Professor Yong Zhao, professor in the school of education at the University of Kansas and a global chair at Bath University, told Tes that it was not possible to recreate school systems and teaching techniques outside of the culture and context in which they were developed.

He added: “Even if you could recreate all of the characteristics that you find in Shanghai today or in Singapore it would take 15 years to transfer this. And at the end, you would be left recreating what people were doing in Shanghai 15 years ago.

“Why would you want to turn to another country’s past to decide your future. That seems to me to be a stupid idea.”

Maths teaching in Shanghai has been held up as a system for the world to aspire to after topping international comparison tests run by Pisa.

In 2014, the UK government announced that 32 schools would act as new “maths hubs” responsible for ensuring English students reached the same level as their Eastern peers.

As part of this, the hub schools hosted Chinese teachers who ran masterclasses.

And two years later, schools standards minister Nick Gibb announced that the South Asian “mastery” approach to teaching maths was set to become a standard fixture in England’s primary schools.

The £41 million funding was aimed at ensuring 8,000 primary schools used the approach “used by some of the leading performers in maths in the world, including Shanghai, Singapore and Hong Kong.”

Prof Zhao said: “I was really shocked that the UK would look to do this because my research has looked at the side effects of Far Eastern approaches to maths.”

He said that policymakers need to not only assess how well an education programme works, but what side effects it may have.

In an article that he co-authored for Tes last month, he said: “A strategy that improves short-term mastery of materials can cause damages to creativity and transfer, for instance.

“In the case of Pisa, even if the factors that make an education system successful in achieving high test scores could be identified with precision, it is perfectly possible that they might hurt student wellbeing.

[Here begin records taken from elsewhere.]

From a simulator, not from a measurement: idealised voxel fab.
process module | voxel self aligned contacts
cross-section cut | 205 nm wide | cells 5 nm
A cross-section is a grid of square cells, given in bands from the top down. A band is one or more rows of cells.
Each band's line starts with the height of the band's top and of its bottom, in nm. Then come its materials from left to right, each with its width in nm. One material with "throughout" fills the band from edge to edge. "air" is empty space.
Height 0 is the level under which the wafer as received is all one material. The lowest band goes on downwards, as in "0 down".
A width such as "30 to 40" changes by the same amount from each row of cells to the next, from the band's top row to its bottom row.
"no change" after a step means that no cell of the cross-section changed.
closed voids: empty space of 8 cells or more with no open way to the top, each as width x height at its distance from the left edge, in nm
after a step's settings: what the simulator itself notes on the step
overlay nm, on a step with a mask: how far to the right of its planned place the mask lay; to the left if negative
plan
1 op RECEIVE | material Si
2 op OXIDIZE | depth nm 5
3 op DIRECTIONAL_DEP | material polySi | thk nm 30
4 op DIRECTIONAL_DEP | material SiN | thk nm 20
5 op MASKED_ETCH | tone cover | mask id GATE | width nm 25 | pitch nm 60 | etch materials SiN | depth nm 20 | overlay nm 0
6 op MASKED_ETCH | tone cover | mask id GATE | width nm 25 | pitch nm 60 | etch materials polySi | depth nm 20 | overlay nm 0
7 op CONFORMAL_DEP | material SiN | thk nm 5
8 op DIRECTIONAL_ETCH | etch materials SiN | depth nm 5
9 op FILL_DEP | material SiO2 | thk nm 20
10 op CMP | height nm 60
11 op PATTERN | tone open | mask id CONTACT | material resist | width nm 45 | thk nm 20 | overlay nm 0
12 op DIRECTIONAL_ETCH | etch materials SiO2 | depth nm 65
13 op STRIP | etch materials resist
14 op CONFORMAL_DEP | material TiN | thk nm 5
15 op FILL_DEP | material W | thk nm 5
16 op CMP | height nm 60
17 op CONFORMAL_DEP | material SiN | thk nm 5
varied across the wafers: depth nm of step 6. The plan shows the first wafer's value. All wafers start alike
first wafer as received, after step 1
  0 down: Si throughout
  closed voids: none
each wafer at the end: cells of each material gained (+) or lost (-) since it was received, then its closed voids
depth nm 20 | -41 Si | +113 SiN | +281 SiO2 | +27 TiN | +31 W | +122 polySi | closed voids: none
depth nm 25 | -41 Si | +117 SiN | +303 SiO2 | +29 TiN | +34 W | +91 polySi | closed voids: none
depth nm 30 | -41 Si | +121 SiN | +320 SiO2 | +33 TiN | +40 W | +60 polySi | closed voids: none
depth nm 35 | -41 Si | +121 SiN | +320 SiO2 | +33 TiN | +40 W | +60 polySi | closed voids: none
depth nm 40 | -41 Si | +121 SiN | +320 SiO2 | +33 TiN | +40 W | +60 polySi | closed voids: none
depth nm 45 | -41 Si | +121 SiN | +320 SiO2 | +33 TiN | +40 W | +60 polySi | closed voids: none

“East Asian education systems, for example, have been found to be very effective in producing excellent performances in tests and hurting students’ social-emotional, psychological, and physical wellbeing, resulting in less life satisfaction, less positive attitude, and lower levels of confidence.”

Prof Zhao told Tes that policymakers in England were turning to techniques from East Asia that were now being questioned in the countries they originated in.

This is highlighted in his new book What Works May Hurt: side effects in education, which urges policymakers to think about the unintended impact of education policy.

In this, Prof Zhao writes that students in East Asia are generally less happy than their peers in other parts of the world.

It says: “In 2017, the OECD released a report on students’ wellbeing in the more than 70 education systems that participated in the 2015 cycle of Pisa. According to the report, students in East Asian education systems are significantly less ‘satisfied with life’ than children in the West.”

He also highlights how East Asian students reported a significantly lower sense of belonging in schools. He says: “The Pisa report showed that in Macau, Hong Kong, China and Singapore, students were ranked the lowest in terms of a sense of belonging.”

Prof Zhao believes policymakers need to look at a broader range of outcomes when deciding whether to look to replicate an education programme from another part of the world.